Wednesday, June 06, 2012

Liberation Theology

Welcome to "The Gods Are Bored!" Unseasonably cool here in the Great Blue Northeast just now. I will take it!

This is the magic time of year when school teachers everywhere take down student work and start pinning newspapers over their bulletin boards. What a fabulous rite of passage! Can a realistic sleeping schedule be right around the corner?

Anyway, as I was plastering up the newsprint, I saw a story from the New York Times in which it states that the Christian Right wants to malign Obama for his association with "liberation theology." Apparently liberation theology is big among African American Christians and is considered ... oh, hell, I don't know what it's considered amongst the Christian Right, because anything nasty they say about it will send them straight to Hell.

Before I became a school teacher, I was a writer -- mostly reference books. I was asked to contribute entries to this huge project called the Catholic Encyclopedia. Mind you, I was never Catholic, but I could write to a deadline.

And speaking of dead, those were mostly the people I was asked to write about: priests and nuns who were murdered for their ties to liberation theology. Some of these martyrs (for that is what the RC church considers them) are being considered for sainthood. Which they damn well deserve more than the crooked bunch running the Vatican these days!

Liberation theology is the radical idea that everyone, including the government, should be deeply concerned with the plight of the poor. You may have missed it, but Jesus Christ is on record as being a champion of the destitute and the undesirable, going so far as to suggest that these poor folks might sail into Heaven while the rich ones won't.

The Catholic martyrs I wrote about were mostly young religious people who incited demonstrations and other nonviolent peasant uprisings in Third World Latin America, in an effort to stop exploitation of cheap labor and wholesale oppression of the lower classes. I admired these dudes. (Most, but not all, were dudes.) I think they had the stuff that martyrs are made of.

I would ask Jesus to come here for an interview about liberation theology, but He's too busy. Try pinning him down! Even his own followers can't find him.

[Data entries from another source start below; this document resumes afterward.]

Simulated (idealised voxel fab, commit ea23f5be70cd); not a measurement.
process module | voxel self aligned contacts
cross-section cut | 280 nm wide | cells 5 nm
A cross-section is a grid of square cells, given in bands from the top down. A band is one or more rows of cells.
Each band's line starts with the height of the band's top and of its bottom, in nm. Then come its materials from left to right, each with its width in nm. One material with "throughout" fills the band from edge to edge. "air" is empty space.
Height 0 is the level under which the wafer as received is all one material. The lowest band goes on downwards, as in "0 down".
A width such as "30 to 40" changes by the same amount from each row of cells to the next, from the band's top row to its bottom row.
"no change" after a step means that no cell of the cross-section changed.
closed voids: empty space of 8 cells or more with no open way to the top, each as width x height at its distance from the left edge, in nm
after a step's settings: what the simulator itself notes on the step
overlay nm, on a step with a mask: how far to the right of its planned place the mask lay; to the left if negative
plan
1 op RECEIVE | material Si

So, here in a nutshell, is my untutored view of liberation theology:

It's a good thing. We should take care of the poor. There will always be poor people among us, but we should take care of them anyway. People who ignore or dismiss poor people, for whatever reason, cannot truly call themselves Christians.

My sister-in-law told me that the robes the Cardinals wear at the Vatican cost $30,000 apiece. Chew on that one awhile and ask yourself if those martyred priests in Colombia and Argentina are going to hold open the Pearly Gates for their church's bureaucrats.

As for the Christian Right ... they're not.

6 comments:

Debra She Who Seeks said...

I don't believe that the Catholic church is as keen today about liberation theology as it once (pretended) to be. As for the Religious Right, well, peasant and worker uprisings might interfere with corporate profits. I'm not surprised they pooh-pooh such ideas.

BellaDonna said...

"I would ask Jesus to come here for an interview about liberation theology, but He's too busy. Try pinning him down! Even his own followers can't find him."

I found him! He was behind the sofa the whole time... ;-)

(Sorry, I could NOT resist that.)

Makarios said...

When Joey Rats (who is now Pope) was Grand Inquisitor under Pope JPII, he apparently made it his personal business to censure, silence, suspend, and/or excommunicate as many prominent teachers and practitioners of liberation theology as he could. According to the great oracle, Wikipedia:

"In August, 1984 Cardinal Ratzinger stated that liberation theology has a major flaw in that it attempts to apply Christ's teaching on the sermon on the mount regarding the poor to present social situations."

Another good idea down the drain.

Judy said...

Seems like a lot of the Repubs are christian...however, the Repubs don't like to take care of the poor; just the rich...what's wrong with this picture??

Alex Pendragon said...

It has now occurred to me that the phrase "Godless Christians" is not really an oxymoron........

Anonymous said...

perhaps today's rich people are treating the poor badly because they are jealous of the poor's ability to get into heaven while the rich remain outside?